And, AB coinciding with DE, AC will fall on DF, because the angle BAC is equal to the angle EDF. [Hypothesis.
Therefore also the point C will coincide with the point F, because AC is equal to DF. [Hypothesis.
But the point B was shewn to coincide with the point E, therefore the base BC will coincide with the base EF;
because, B coinciding with E and C with F, if the base BC does not coincide with the base EF, two straight lines will enclose a space; which is impossible. [Axiom 10.
Therefore the base BC coincides with the base EF, and is equal to it. [Axiom 8.
Therefore the whole triangle ABC coincides with the whole triangle DEF, and is equal to it. [Axiom 8.

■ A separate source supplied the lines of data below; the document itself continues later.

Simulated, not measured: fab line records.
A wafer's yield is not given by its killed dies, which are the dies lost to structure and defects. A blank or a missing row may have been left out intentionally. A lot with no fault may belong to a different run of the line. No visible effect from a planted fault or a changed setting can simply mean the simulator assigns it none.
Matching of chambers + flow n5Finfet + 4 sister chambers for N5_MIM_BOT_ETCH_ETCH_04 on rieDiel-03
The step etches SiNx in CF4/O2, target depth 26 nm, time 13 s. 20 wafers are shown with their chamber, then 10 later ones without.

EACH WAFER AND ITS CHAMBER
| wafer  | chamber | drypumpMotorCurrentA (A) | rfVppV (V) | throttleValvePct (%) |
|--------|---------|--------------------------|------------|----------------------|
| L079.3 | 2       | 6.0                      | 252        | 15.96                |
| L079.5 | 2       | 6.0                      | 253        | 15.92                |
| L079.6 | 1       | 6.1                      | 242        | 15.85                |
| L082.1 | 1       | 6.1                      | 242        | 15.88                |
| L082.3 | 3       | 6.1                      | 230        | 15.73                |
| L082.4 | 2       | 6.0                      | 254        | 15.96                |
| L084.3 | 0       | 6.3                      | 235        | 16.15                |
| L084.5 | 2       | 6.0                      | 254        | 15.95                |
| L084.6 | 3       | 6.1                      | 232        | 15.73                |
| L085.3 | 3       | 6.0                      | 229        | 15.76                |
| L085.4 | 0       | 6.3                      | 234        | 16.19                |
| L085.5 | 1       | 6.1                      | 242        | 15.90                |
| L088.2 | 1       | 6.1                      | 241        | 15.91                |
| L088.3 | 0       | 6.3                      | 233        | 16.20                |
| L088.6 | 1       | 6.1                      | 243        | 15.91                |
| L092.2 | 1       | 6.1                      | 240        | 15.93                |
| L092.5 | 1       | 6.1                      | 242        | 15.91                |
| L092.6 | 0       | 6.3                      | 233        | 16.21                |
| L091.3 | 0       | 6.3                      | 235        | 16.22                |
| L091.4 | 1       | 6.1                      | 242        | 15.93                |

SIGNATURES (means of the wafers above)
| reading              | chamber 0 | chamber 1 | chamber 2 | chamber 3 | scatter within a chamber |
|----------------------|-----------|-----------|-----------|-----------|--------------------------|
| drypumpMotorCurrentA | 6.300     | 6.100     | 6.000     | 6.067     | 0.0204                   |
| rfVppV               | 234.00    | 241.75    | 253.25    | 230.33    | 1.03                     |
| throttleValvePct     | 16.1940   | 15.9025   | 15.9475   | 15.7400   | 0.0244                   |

And the other angles of the one coincide with the other angles of the other, and are equal to them, namely, the angle ABC to the angle DEF, and the angle ACB to the angle DFE.
Wherefore, if two triangles &c. q.e.d.
PROPOSITION 5. THEOREM.
The angles at the base of an isosceles triangle are equal to one another; and if the equal sides be produced the angles on the other side of the base shall be equal to one another.
Let ABC be an isosceles triangle, having the side AB equal to the side AC, and let the straight lines AB, AC be produced to D and E: the angle ABC shall be equal to the angle ACB, and the angle CBD to the angle BCE.
In BD take any point F,
and from AE the greater cut off AG equal to AF the less, [I.3.